The only special piece of equipment you’ll need is a smoker. The prices for smokers vary quite a bit and generally depend on the heating source (charcoal, electric, gas or wood), size, features and brand. But, you don’t need the biggest and greatest smoker to pull off fantastic pulled pork. In fact, the pork for this recipe was smoked using a small, inexpensive, electric smoker, and then finished off in a traditional oven. The beauty of a small, electric unit is you don’t even have to be the king of barbecue to pull off fantastic tasting pulled pork.

This recipe was prepared using a 1.8-kilogram (four-pound) pork shoulder picnic roast. “For pulled pork, you want to use a pork shoulder picnic roast or a pork shoulder butt roast,” says retired butcher and caterer Gary Edwards.

According to Edwards, one of the things you want to look for in choosing the pork is moderate marbling – basically, streaks of fat running throughout the meat. It doesn’t hurt if the pork has a few larger chunks of fat in it either, and you’ll definitely want one side of the roast covered in fat.

“The marbling is going to give the pork some nice flavour and also help to keep it moist,” says Edwards. “And when we go to cook the meat, we’re going to place the fat-covered side facing up. As the meat cooks, the fat will drip down through the inside and outside of the meat.”

Preparing the meat
After placing the pork on a flat surface, fat side up, Edwards scores the fat in a cross-hatch pattern. This serves a couple of purposes: it lets you get right in there and season the meat with your rub, which adds more flavour during the cooking process, and it also helps the fat crisp up.

And now, the most controversial part of the process: should you use a dry rub or a wet rub?

Edwards notes that the choice of which rub to season the meat with is often a personal one (and as a butcher, he’s heard the debates between the two camps throughout the years). His rule of thumb is this: if the meat could use more moisture, Edwards uses a wet rub. Otherwise, if the meat is like the pork being prepared in this recipe – well marbled and being cooked slowly at a low temperature – Edwards prefers to use a dry rub to season the meat.

To season the pork, Edwards alternates between sprinkling the meat with the dry rub, and then massaging it into the meat. He repeats this until the whole roast of pork is completely covered with the rub mixture, making sure that he’s added extra rub in between the cross-hatched cuts he scored into the fat earlier.

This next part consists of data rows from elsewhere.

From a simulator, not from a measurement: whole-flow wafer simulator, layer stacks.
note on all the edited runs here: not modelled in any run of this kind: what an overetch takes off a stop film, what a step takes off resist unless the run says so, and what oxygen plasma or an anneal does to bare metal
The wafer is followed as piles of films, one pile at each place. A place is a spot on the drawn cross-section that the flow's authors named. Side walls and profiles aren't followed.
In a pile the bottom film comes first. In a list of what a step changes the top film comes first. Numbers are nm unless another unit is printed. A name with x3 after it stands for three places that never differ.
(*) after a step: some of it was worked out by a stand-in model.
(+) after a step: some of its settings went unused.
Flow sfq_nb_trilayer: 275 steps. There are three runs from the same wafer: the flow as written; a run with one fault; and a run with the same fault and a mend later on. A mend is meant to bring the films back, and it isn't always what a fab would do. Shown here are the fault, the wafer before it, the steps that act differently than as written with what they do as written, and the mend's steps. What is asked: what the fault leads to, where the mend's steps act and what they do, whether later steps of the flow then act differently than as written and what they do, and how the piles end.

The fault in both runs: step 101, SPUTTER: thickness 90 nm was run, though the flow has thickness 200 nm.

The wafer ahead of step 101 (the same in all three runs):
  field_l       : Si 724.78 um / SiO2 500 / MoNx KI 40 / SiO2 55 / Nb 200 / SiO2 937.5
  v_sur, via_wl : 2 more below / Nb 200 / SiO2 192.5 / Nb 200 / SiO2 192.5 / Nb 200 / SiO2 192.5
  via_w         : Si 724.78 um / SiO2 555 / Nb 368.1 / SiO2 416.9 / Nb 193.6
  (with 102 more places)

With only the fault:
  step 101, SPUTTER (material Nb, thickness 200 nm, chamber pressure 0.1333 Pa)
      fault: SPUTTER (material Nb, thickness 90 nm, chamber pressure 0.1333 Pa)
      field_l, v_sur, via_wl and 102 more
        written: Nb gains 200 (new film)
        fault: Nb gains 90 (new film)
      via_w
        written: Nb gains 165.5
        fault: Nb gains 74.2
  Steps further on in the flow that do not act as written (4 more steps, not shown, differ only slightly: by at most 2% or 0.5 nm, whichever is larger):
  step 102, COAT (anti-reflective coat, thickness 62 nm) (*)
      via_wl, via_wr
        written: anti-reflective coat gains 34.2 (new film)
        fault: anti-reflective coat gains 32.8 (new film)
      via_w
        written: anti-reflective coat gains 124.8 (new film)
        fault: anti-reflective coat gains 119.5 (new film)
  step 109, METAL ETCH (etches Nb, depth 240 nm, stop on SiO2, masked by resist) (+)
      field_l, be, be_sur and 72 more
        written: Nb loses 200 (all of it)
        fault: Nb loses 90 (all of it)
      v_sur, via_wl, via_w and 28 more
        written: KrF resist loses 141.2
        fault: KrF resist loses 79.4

Then it’s off to the fridge, where the pork will marinate for a good 12 hours or so, absorbing the delicious spice combination, before being smoked and cooked.

“I marinate smaller cuts of meat in a Ziplock-style bag and leave it overnight,” says Edwards. “Depending on the size of the meat, I’ll let it marinate anywhere from eight to 24 hours.”

Low and slow
The next day, Edwards sets up his smoker and uses a hickory wood flavour base. Hickory is a staple in southern barbecue, but you can experiment with the different woods. As Edwards says, the thing to keep in mind is that you’re looking for hardwoods with a low sap content (the sap will produce a bad flavour).

When using a small home-style smoker unit, Edwards aims for a temperature of between 60 C (140 F) and 66 C (150 F). He’ll let the meat smoke for about two hours, replacing the wood chips after about an hour. The idea at this stage isn’t necessarily to cook the meat through, but to impart a delicious smoky flavour.

“When you’re cooking the pork, you generally want an internal temperature of about 170 to to 180 [F],” says Edwards. “But for pulled pork, I like the meat to be between 195 and 205 F. Most small home smokers can’t reach that temperature, so after smoking the meat for a couple of hours, transfer it to an oven and finish it there.”

After removing the pork from the smoker, Edwards places it in a large dutch oven (a roasting pan will work also), placing the meat fat side up. If required, Edwards uses a couple of whole carrots or other root vegetables to keep the meat seated in this position. He adds enough water to the pan so the water comes up about a quarter-inch from the bottom. Finally, he covers the pan and places it in a preheated 135 C (275 F) oven, where he lets it cook low and slow for several hours, checking periodically to make sure the roast hasn’t run out of water.

Once the pork is done, Edwards lets it rest for about 15 to 30 minutes, giving it the chance to redistribute its moisture throughout the meat.

After the meat has rested, Edwards begins pulling it away and breaking it up into little pieces.

“The meat will flake and just fall apart,” says Edwards. “It’s called pulled pork for a reason. You just pull it apart and it breaks off with no resistance.”

The final step is to add the barbecue sauce base and mix it throughout the pulled meat. Again, Edwards encourages everyone to create one according to their tastes.

For the sake of simplicity and to show that you can be flexible in using other products, Edwards used a commercial, high-quality barbecue sauce to finish off the pulled pork in this recipe. He mixed equal-part portions of barbecue sauce and drippings from the pulled pork roasting pan, which he then reduced and thickened over a low heat before applying it to the pork.

“The idea is to have fun with it and bring some delicious, creative flavours to pizza,” says Edwards. “And, you’ll find the barbecue sauce also makes an excellent dipping sauce, which you can also offer to your customers.”